Tech Blog :: Identify differences between Drupal databases with Drush, mysqldump, and diff

Jul 7 '10 9:22pm

Identify differences between Drupal databases with Drush, mysqldump, and diff

(This code will be part of my DrupalCamp NYC session on A Developer's Toolkit of Productivity Hacks.)

I had to do a brute-force deployment today, synchronizing functionality and content in 2 directions between a development and live site that split months ago. So I needed to see exactly what changed on each site's database to plan the deployment process. This scriptlet, run on the server with both sites, helped a lot.

(You'll want to do all this from a directory outside the webroot because you don't want the public to download SQL dumps.)

• Set up shortcuts to each site, as user 'admin', passing all prompts (not crucial for the rest but generally useful):

DEV="drush --root=/path/to/dev/site -u admin -y "
PROD="drush --root=/path/to/live/site -u admin -y "

• Make shortcuts to mysqldump each site's database, sorting by primary key and with full insert's - so each record is its own line and can be matched to the other. (You can use $DEV sql-connect and $PROD sql-connect, and copy/paste from there:

PRODDUMP="mysqldump --order-by-primary --skip-extended-insert -hHOST -uUSER -pPASS PRODDB "
DEVDUMP="mysqldump --order-by-primary --skip-extended-insert -hHOST -uUSER -pPASS DEVDB "

• Now get a list of all your tables. (This assumes one site has a more complete set):
$DEV sql-query "show tables" > tables.log

(Alternately, you could do this for both tables by combining them with >>, piping (|) to uniq and back to the file, for the full list from both sides.)

• Now get each table from development and production, and diff them. (The semicolons allow this to be consolidated to 1 line; I separate it here for readability.)

mkdir tables;
cat tables.log | while read TABLE; do 
  $DEVDUMP $TABLE > tables/${TABLE}-dev.sql;
  $PRODDUMP $TABLE > tables/${TABLE}-prod.sql; 
  diff -u tables/${TABLE}-prod.sql tables/${TABLE}-dev.sql > tables/${TABLE}.diff;
  echo "Done with $TABLE";

• Now delete the files with no differences, they're just clutter. Those seemed to be 10 lines long, so I useD that as the magic number:

cat tables.log | while read TABLE; do 
  LCOUNT=`cat tables/${TABLE}.diff | wc -l`; 
  echo "$TABLE : $LCOUNT";
    if [[ $LCOUNT -lt 11 ]]; then 
      rm tables/${TABLE}.diff && rm tables/${TABLE}-dev.sql && rm tables/${TABLE}-prod.sql && echo "DELETED $TABLE"; 

You can probably also ignore the cache and session tables. But this will give you a good view of what nodes, variables, users, and so on have changed.

If anyone wants to turn this into a Drush plugin (a la drush sql-diff PROD DEV --destination=tables), please do!

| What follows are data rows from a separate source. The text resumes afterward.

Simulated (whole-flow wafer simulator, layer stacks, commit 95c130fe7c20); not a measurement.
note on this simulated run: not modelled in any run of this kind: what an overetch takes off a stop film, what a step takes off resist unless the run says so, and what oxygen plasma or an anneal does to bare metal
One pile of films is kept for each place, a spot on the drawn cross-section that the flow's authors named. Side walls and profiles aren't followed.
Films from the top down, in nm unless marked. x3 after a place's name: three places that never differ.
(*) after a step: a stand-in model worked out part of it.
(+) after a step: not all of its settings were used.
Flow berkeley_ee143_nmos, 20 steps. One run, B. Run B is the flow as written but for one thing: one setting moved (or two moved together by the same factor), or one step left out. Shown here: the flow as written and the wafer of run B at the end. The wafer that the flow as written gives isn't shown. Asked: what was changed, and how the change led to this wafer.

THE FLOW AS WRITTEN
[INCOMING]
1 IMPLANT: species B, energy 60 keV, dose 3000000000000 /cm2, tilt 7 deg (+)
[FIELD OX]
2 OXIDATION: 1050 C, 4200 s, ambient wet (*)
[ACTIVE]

What kind of hacks, shortcuts, and tricks do you use in your development workflow? Let me know so I can include them in the session!

Why not use a MySQL diff tool - for example: (lists several)

These are a lot less fiddly than diffing SQL dumps as text, and have the ability to compare structure and data separately (and table by table etc). Some of them also have the ability to determine the delta in terms of MySQL commands to get from one to the other.

I might mention that the first iteration of AutoPilot catered to this style of change management. While somewhat effective, it also had two flaws:

1. it required developers to have INTIMATE knowledge of table structures of the modules they were using.
2. it did not allow for any content that spanned two environments. In particular, I'm referring to node IDs. Of course, this applies across the board for any table that uses a sequence.

While I think there's some utility in diffing records between tables on different environments, I think the solution to reconciling the two environments likely lies in APIs and architecture. It really is the role of the developer to make sure that content can be migrated.

Have you tried SchemaSync?

This is a fabulous tutorial. Really useful stuff for tracking changes. Thank you very much!!